Apple announced in a newsroom post titled: “The music lives on”, that the iPod touch will be available while supplies last. This is the end of the run for iPod touch.
“Since its introduction over 20 years ago, iPod has captivated users all over the world who love the ability to take their music with them on the go. Today, the experience of taking one’s music library out into the world has been integrated across Apple’s product line – from iPhone and Apple Watch to iPad and Mac – along with access to more than 90 million songs and over 30,000 playlists available via Apple Music.”
There is a lot of hype in Apple’s newsroom post about all the wonderful things Apple has made – that can be used to listen to music – since the release of the original iPod touch on October 23, 2001. If you’re feeling especially nostalgic about this announcement, there’s a chance you can still buy an iPod touch through apple.com, Apple Store locations, and Apple Authorized Resellers while supplies last.

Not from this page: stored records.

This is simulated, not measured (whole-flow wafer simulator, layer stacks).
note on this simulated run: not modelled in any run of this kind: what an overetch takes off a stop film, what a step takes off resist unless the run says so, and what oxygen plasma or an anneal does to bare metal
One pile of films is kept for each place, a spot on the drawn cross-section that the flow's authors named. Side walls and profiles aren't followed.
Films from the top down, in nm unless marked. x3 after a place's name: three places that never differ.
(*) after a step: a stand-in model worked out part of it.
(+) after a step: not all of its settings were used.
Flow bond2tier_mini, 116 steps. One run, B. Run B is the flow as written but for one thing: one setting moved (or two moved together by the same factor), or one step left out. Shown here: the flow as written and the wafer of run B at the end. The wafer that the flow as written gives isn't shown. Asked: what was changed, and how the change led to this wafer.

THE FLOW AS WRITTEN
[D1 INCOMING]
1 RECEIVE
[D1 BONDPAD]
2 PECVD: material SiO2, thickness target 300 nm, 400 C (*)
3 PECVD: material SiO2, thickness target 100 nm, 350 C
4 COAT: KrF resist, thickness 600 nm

To me, this news is just the next in the long line of once prominent music playing devices that were very popular for a time – only to be replaced by the next, newest, version.
The original Sony Walkman was a portable cassette player. When it stopped production, Sony had built about 200 million cassette-based Wallkmans. The device was popular in the 1980s. The Walkman was replaced by the Discman which was launched in 1984. This device was able to play CDs and was about as portable as the Walkman. I doubt anyone, other than people who are fascinated will the 1980s, will miss these devices.
The Wall Street Journal reported that the first iPod, which was released in 2001, helped Apple co-founder Steve Jobs remake the company, extending its reach from computers to other personal devices and vastly expanding Apple’s reach in the music industry.
According to The Wall Street Journal, for some consumers, the iPod – which came in various color iterations and models, – was their first introduction to Apple. The iPod helped users usher in a new era for music in which songs could be downloaded for 99 cents – separated from albums by artists – and loaded onto a device about the size of a deck of cards.
The Wall Street Journal wrote that now, as smartphones have grown more sophisticated and music is largely streamed rather than accessed through paid downloads, iPod sales have diminished. Apple hasn’t separated iPod sales for years, but unit sales fell about 24% in fiscal 2014 compared with the previous fiscal year.
As such, the iPod, which replaced the Discman, is in the process of being replaced itself. Those who want to bring their music along with them can easily stream music through their iPhone, or iPad, from whatever streaming services they have access to.